And today I want to begin, as my dear brother Matthew suggested, by reading a listener email.
So I've been responding to a lot of your emails in private and those of you who've got responses, I'm getting back to as many as I can.
Thank you so much for joining the discussion and your thoughtful comments. Like I said, I've read every email that's been sent into the show. And today I want to read an email
from a listener who has chosen to remain anonymous lest she be identified by her email. So I'm going
to respect that and not give her name. But she says, I loved the episode Why Men Don't Open Up
and I wanted to say why.
Matthew, I think it's great that you asked that woman
if you could kiss her.
I had a recent experience with a man
who asked me if he could kiss me and I loved it,
especially given that there is lots of discussion
about Me Too and consent
and I felt like he was
being respectful to me by asking. This was also coming from a man who is a bit of a celebrity
and quite powerful. It was a little bit romantic to me. So I think that the woman you asked just
doesn't get it. On the same night with the same man, he opened up to me. I told him I was nervous and he confided in me that he was nervous and insecure too.
It automatically puts me at ease.
Several days later in a phone conversation, he said he noticed I was more relaxed with him and at ease.
I told him it was because he was vulnerable with me and it made me feel more comfortable and I appreciated that.
We had some nice conversations and times. Ultimately, things
didn't work out between us for lots of other reasons, but you are spot on about the vulnerability
stuff. I'm loving the podcast and so glad it's back. Well, thank you so much for that anonymous
reader. And I love that you were able to connect with the vulnerability episode.
And that was when Matt spoke about his experiences of asking a woman to kiss him on a particular date.
And she laughed and it became very awkward and kind of messed up the whole flow of the day. And I think it's really, really great that people actually did understand the difficulty that men face in that
moment at times when the social cues aren't clear and they want to put themselves on the line and
say what they want but they want to do it in a respectful way and I think the more we can put
ourselves in each other's shoes and understand men and women's fears and anxieties the more we're
going to bridge the gap between men and women and have better, healthier relationships.
So it's lovely to see you on board with that.
And on to today's episode.
So today we are going to be talking about the texts that make a guy chase you.

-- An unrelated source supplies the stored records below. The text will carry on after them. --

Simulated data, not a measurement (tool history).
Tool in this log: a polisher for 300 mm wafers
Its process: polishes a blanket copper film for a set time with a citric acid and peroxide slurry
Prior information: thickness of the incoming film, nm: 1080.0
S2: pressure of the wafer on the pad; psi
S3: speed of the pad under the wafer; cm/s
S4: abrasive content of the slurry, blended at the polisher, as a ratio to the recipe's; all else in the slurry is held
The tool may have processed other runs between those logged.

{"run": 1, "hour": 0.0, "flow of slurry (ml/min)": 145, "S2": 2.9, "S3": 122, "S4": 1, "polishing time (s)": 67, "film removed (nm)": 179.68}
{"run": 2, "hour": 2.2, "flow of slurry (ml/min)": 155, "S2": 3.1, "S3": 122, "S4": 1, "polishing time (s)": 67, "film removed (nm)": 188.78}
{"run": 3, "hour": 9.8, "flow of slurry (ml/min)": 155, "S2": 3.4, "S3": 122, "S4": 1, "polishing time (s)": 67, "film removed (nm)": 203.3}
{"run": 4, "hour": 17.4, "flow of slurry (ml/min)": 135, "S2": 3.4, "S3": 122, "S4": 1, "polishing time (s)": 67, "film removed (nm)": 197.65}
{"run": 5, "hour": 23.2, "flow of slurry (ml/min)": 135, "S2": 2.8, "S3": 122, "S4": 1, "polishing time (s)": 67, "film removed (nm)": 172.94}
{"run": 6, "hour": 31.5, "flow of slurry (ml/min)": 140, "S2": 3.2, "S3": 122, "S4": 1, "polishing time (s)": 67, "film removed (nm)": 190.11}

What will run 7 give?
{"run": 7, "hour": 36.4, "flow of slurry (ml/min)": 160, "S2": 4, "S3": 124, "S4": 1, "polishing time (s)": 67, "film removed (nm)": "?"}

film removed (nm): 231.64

Specifically three texts delivered by my brother Matthew Hussey,
where he talks about how if you're getting a guy who's not proactive enough, he's not actually taking initiative, he's not pursuing you, here are the messages
you can fire off to get him to take the action you want. Check it out.
I've been helping women attract the men they want for nearly 10 years now.
And there is a question that has always come up, but it's getting worse. Women saying, why don't men try anymore? They don't take me on real dates.
They don't seem to actually court me. They don't go through the stages of attraction where they
really invest. It's like they want a fast food dating diet. They want to just text me and for
me to come over. We want men to try again. Well, I have a fundamental belief
that the women today who get the best men, and not just the best men, but the best behavior from
those men, have two things on their side. One, they have standards that are higher than everybody
else. People think that if you have standards, you're going to scare people off. It's the opposite.
Standards make you attractive, but they don't just have standards. They have the ability to
communicate those standards to a man in an attractive way. That's the real skill. Having
standards is confidence. Knowing how to communicate them is competence. The food industry has a term,
a term called the bliss point. The bliss point is the optimal level of salty and sweet in a food that keeps you wanting more of it.
And they're trying to achieve this all the time.
So think Nutella, think peanut butter, kettle corn.
What's the bliss point that means even though you're getting full, you're not satiated.
You keep wanting more of that food.
Well, I believe that there is a bliss point to communication,
an optimal level of salty and sweet that keeps you wanting more of a person.
So if you achieve the bliss point in your communication with men,
a man can become addicted to you.
He won't be able to put you down.
I'm about to give you three scenarios that I know you've found yourself in before
and the bliss point response to each one.
The first scenario is the date deliberator text.
This is the guy who's indecisive
about what you guys are gonna do on a date tonight.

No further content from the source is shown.